Z is an aspiring electronic composer. You have mainly seen her playing music at the bars in Reykjavik in the night but now is time for a new chapter.
Þorsteinn Eyfjörð Þórarinsson (b.1995) is an Icelandic artist currently living in Reykjavik, Iceland. His practice evolves around time based mediums with focus on sound in dialogue with architectural space and distortion of time.
This is the first performance where Z and Þorsteinn Eyfjörð Þórarinsson merge their sonic worlds together. Their arsenal contains modular synthesis, digital sound manipulation, field recordings and guitar.
In this performance, they will improvise music to the journey a female deep-sea octopus takes to the bottom of the sea to brood. She will stay there to guard her eggs for four and half year without eating, slowly getting weaker and weaker until she eventually dies when the eggs are hatched.
Daniil Pilchen is a composer currently working on a series of pieces called “Songs.” Each of these pieces investigates different complications a dialogue between musicians may face. Musicians, deprived of their usual means of communication have to come up with new ones during the performance.
“Four songs” look at the disturbances and uncertainties occurring while playing music over the internet. Network latency disturbs the rhythmical precision and makes simultaneity impossible. Each section of the piece presents a slightly different perspective on these qualities. Four songs—four dialogues, four modes of listening, and responding.
Rebekah Wilson (New Zealand) is a composer and technologist who has travelled and lived in many new lands and continents over the last two decades, benefiting greatly from the proliferation of the Internet. She was honoured to hold the position of Artistic Co-Director at STEIM (Studio for Electronic and Instrumental Music, Amsterdam), where her passions for music, performance and technology became fused. She is co-founder and technology director for Chicago’s Source Elements, providing post-production software and services for the film television and radio industry. She continues today the ever-perpetual dis-entanglement and re-interlacing of her many technical, musical and cinematic threads, performing and lecturing in international venues and festivals; most recently her focus is fixed on the emergent field of networked music performance, a topic she will be teaching in at the Royal Conservatory of The Hague in 2020/21. Her research can be found at https://latencynative.com.
Rebekah will perform a live version of Primer I. an electronic program/score with computer graphics, text, piano and electronic sound processing.

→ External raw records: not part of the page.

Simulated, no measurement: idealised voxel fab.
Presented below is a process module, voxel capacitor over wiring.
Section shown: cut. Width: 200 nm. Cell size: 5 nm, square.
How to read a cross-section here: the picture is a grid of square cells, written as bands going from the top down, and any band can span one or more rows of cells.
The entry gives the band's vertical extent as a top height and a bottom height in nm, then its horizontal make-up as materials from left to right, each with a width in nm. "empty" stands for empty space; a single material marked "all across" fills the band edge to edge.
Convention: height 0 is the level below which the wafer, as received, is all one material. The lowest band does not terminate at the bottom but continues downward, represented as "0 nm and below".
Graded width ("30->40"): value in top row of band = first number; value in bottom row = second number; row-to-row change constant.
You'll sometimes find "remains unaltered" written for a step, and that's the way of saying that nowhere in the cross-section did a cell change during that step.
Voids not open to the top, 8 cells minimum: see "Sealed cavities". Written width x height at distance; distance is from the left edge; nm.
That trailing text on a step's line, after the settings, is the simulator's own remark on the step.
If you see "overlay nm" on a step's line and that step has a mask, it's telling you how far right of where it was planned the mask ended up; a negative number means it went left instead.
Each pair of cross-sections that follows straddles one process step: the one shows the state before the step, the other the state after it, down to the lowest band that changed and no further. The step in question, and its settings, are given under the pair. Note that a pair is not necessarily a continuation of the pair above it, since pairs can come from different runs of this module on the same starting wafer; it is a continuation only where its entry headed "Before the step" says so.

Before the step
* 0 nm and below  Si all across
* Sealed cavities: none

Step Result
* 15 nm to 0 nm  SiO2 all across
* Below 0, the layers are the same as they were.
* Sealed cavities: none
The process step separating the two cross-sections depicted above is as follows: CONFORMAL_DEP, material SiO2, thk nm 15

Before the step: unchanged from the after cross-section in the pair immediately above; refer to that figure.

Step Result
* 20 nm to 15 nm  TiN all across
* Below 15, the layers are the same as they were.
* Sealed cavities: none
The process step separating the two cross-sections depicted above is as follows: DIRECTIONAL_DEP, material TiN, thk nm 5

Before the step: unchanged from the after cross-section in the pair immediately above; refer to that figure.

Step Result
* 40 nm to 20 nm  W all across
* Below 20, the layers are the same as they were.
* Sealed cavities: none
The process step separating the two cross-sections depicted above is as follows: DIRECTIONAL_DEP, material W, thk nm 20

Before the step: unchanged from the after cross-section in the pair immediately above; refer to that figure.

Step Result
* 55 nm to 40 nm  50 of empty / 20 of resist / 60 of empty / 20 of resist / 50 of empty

Gulli Bjornsson (b.1991) is guitarist and composer from Iceland. Bjornsson’s music typically blends electronics, acoustic instruments and visuals and has been described as “hypnotic” (News Gazette), “a knockout – wondrously inventive” (Soundboard Magazine) and “Virtuosic … modern, occasionally discordant, but still accessible” (Classical Guitar Magazine).
Last summer he released his debut album Bergmál feauturing his own compositions for guitar, strings and laptop. You can find it on all major online platforms. He is a candidate for the Ph.D. degree in composition at Princeton University.
The idea behind Svart-Hvít Ský á Himni (Black-White Clouds in the Sky) is the beauty and terror of clouds. I wanted to capture this change; how something that initially seems safe and beautiful can turn and become something fearful. I think clouds embody this quite well, as they are forming they seem pretty and harmless but as they grow they can turn the skies black and cause torrential rains.
About the audio processing
The piece centers around an audio effect I created in Max, a kind of step-sequencer that applies a rhythmic envelope to the guitar. All the effects are pre-programmed (pre-programing is deciding in advance how the patch (computer program) will function over the course of the composition) with the performer following a counter to help him be in sync with the audio processing.
About the visuals
The visuals manipulate a short stock-footage clip of clouds drifting in the sky; looping it and spinning it around. The color matrix of the clip is inverted and the amount of this inversion is what is audio reactive. Lastly the clip is fed through a video-reverb to create a ‘wash’ effect.